Golden Rules

Following our Golden Rules helps our school to be a happy, safe and exciting place in which children, staff, governors, parents and visitors can learn, play, work and grow together.

  • We respect ourselves by being ready to learn, trying our best, being safe, being truthful and being positive. 
  • We respect each other by sharing and being gentle.
  • We respect each other’s beliefs and feelings by being polite, honest, and talking and listening in a kind way.
  • We respect God’s world by caring for our   environment, community and the creatures that live in it.

 

Why do we have our Golden Rules?

At Culgaith CE School we believe that it is really important to have our Golden Rules so that people know how to behave well and so that they understand what is expected of them.

The Golden Rules were made by the children, staff, parents/carers and governors of our school and they are reviewed regularly.

We think it is important to sometimes tell each other when we have been good at following the Golden Rules and when we have met expectations.

We celebrate when people have exceeded our expectations, or when they have achieved something special outside school. This happens in our Celebration assemblies on Fridays.

We think our Golden Rules help us to:

  • Do our best learning and work
  • Stay safe
  • Help each other learn and play together happily
  • Learn about how to treat people
  • Get good at doing these things and making the right choices now and when we are grown ups

What happens if someone breaks our Golden Rules?

The children, staff, parents/carers and governors of our school have decided that this is what we think should happen if someone breaks a Golden Rule, if they do not meet our expectations. The consequences gradually become more serious if someone keeps breaking the rules so we would
start the first time with number one and move to number two if necessary and so on.

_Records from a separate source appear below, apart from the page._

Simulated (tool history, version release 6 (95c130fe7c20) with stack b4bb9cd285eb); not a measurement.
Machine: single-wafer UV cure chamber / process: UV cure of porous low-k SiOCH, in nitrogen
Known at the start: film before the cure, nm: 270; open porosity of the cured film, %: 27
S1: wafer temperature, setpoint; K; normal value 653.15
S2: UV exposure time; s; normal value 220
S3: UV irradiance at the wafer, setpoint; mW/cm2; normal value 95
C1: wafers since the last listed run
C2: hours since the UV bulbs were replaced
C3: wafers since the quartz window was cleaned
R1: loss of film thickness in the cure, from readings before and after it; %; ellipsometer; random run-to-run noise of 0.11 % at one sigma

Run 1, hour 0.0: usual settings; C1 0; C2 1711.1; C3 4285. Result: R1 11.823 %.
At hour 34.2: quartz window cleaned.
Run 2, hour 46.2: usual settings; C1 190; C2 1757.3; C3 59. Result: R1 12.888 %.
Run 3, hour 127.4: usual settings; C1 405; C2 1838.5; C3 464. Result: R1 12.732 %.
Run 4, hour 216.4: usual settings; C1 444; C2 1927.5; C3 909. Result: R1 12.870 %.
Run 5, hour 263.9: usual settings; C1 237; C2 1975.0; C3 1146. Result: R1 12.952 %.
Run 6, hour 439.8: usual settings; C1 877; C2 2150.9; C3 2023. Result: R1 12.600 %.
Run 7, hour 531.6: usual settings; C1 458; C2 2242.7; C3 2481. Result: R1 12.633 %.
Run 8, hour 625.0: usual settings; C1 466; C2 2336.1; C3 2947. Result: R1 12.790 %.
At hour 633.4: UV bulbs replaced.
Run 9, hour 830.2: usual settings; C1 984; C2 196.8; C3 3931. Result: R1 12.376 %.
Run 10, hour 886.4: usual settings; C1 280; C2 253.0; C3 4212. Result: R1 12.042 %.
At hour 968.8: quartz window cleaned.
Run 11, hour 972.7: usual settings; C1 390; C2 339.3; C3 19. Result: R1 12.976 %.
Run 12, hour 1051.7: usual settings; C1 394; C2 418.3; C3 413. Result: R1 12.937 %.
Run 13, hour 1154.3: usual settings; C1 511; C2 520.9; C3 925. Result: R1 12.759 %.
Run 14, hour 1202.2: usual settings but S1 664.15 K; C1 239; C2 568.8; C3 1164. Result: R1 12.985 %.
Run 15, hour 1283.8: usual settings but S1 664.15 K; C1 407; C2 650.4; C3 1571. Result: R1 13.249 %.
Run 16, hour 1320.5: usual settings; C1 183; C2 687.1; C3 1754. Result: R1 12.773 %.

We have also thought about the possibility of someone doing something so serious that they put someone else or themselves in danger, or they badly damage their own, someone else’s or school property. In such a situation we would go straight to number 6 and then to number 7 if behaviour did not improve.

We have agreed that:

  • it is best if consequences are put in place on the same day that breaking the rules happens so that the following day can be a fresh start. However, this may not always be possible in which case the consequence should be put in place as soon as possible.
  • if someone persists in breaking a rule and we have to move through the consequences, one day may be too short a time for a fresh start, in which case we agreed that the beginning of a new week should be the fresh start.
  • some people may need more time at some of the earlier consequences before being moved to the next than other people, eg. people who are new to our school.
  • the Golden Rules apply when we are doing anything to do with our school eg. breakfast club, after school clubs, trips, sleepovers, school discos, school social events, fundraising events, on the school bus etc.
  • the same consequences will apply in instances of unkindness to others and bullying, whether face to face or by electronic methods (eg. phones, email).
  • we consider bullying to be a serious incident because it involves malicious or persistent unkindness to others.

What will school staff/grown-ups do if someone breaks a Golden Rule?

When we say that a person should miss some of their own time we mean that they should spend time thinking about what we expect and what they should do in future and they will need to talk to a member of staff about their thinking.

At number 5 they need to write an agreement about what happened, how people are feeling as a result, what should have happened and what they will do in future. A member of staff will help with this and both people will sign the agreement.


Consequence Steps

  1. Remind the person about the rule they have broken and show them what they should have done. Choose a person who is good at following the rule to show them, or an adult can model.
  2. Tell them they need to follow the rules, remind them they have been shown and that this will be their chance to show us they can do as we expect.  Tell them that if they break the rule again they will have to miss five minutes of their own time (their own time being playtimes or planning session).
  3. They have to miss five minutes of their own time (thinking time) and then, talk to a grown up from school.
  4. They have to miss ten minutes of their own time (thinking time) and then talk to a grown up from school.
  5. They have to miss more time, maybe even all of a play time (thinking time). After missing this time they write thoughts with a grown up and agree how to be in the future.
  6. Our teachers have to talk to the person’s grown-ups from home and decide what happens next and make an agreement which the grown ups from home, from school and the person sign.
  7. Our teachers have to ring up the grown ups from home straight away to come to school and take the person home for an agreed number of days (a fixed term exclusion). The head teacher has to tell the local authority and the exclusion is entered in the records of the person and the school.